After a hearty lunch of pasta, I set off at 1pm confident of making the 5pm kick-off. It was a mild, overcast afternoon, perfect conditions for the hike. The walk began on Zurriola beach, before a long, steep climb up the side of Ulia. The tough start is made worthwhile by the stunning views afforded hikers when they reach the top. The path winds its way along the rugged coastline and finishes spectacularly with a steep, stony staircase that takes you down a cliff-face and into the port.
This somewhat unusual way of reaching a game was also to include what I think is a Lost Boyo first: a boat trip. Thirsty from my hike, I thought I would have the first beer of the afternoon in the pretty fishing village of San Juan in east Pasaia. That meant taking the short €0.70 ferry across the bay from San Pedro, in west Pasaia.
Pasaia is not a football, but a rowing town and there is a strong rivalry between the purples of Pasaia Donibane (San Juan) and the pinks of Pasaia San Pedro. Even now, before the rowing season has really begun here, the pride both villages take in their respective teams can be seen by the many pink and purple flags hanging from balconies on both sides of the port. Both teams were out on the water practicing as I made the two-minute crossing.
I had the ferry to myself and after disembarking decided I would continue my walk and save the beer until I got closer to the ground. It was a good job I did. Away from its pretty entrance, Pasaia remains a working port, and a big one at that. The walk around it took close to another hour, but eventually I was stood below Don Bosco University where the field was located.

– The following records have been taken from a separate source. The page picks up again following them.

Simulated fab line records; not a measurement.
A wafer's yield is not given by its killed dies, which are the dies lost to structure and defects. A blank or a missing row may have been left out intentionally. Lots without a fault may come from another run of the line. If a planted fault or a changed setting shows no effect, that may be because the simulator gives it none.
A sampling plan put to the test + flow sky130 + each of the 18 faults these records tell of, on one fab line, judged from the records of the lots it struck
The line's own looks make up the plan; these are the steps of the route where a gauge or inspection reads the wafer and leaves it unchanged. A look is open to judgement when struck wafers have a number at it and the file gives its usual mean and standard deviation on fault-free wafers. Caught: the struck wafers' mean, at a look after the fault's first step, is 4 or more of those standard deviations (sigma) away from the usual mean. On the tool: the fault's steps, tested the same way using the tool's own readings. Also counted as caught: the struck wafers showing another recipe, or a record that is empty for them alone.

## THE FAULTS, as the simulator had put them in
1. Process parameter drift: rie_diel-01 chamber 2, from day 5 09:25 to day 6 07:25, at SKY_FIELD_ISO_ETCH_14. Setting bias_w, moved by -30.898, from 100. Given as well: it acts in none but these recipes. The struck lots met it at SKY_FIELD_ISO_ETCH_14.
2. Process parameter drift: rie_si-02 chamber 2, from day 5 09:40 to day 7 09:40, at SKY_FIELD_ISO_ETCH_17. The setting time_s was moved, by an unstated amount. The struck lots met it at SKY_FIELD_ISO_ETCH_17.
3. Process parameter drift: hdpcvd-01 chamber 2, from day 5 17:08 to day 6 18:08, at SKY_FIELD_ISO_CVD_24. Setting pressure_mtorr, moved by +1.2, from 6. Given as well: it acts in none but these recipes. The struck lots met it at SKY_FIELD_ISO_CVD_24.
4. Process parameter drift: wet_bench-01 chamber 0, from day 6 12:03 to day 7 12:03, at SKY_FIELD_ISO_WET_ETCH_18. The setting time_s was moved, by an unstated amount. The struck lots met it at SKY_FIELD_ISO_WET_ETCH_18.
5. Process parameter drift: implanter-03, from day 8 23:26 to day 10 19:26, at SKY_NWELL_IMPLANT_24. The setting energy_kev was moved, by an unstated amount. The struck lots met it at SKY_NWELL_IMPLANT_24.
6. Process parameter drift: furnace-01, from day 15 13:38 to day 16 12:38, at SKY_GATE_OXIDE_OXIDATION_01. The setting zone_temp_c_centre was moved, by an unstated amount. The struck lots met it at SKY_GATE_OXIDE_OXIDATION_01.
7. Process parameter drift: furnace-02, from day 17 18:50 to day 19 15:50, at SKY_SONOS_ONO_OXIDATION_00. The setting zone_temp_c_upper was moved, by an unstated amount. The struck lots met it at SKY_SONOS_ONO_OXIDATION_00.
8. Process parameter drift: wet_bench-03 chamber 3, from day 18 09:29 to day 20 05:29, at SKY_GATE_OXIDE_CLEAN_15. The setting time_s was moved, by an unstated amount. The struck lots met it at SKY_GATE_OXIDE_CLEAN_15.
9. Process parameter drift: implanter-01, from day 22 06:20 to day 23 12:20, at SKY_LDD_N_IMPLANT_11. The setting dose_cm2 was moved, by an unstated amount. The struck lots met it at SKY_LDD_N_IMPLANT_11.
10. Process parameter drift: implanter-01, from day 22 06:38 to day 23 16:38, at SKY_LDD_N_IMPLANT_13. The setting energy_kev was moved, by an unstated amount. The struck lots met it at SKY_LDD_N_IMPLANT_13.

Pasaia is town of steep hills and high-rise apartment buildings, and the walk up to the university seemed to involve endless steps, which were especially unwelcome after the earlier hike. Finally, I was stood above the Campo Don Bosco, but I was fenced off and there was no way in. Circling the university’s perimeter, all entrances were locked. Google maps told me to take a path that seemed to involve cutting through someone’s garden, but I did as the internet told me and eventually ended up on a dodgy-looking, graffitied path that led me to the university’s main entrance.
Just under four hours after setting off and with only ten minutes to go until kick-off, I completed the journey that would probably have taken 15-20 minutes had I taken the bus. Entry to the match came at €12 plus an extra few Euros for raffle tickets that seem compulsory at this level. I didn’t mind. The prizes included wine and a big txueleta (a Basque steak) and I have often been lucky in raffles; I fancied my chances here with four numbers and a crowd of probably less than a hundred.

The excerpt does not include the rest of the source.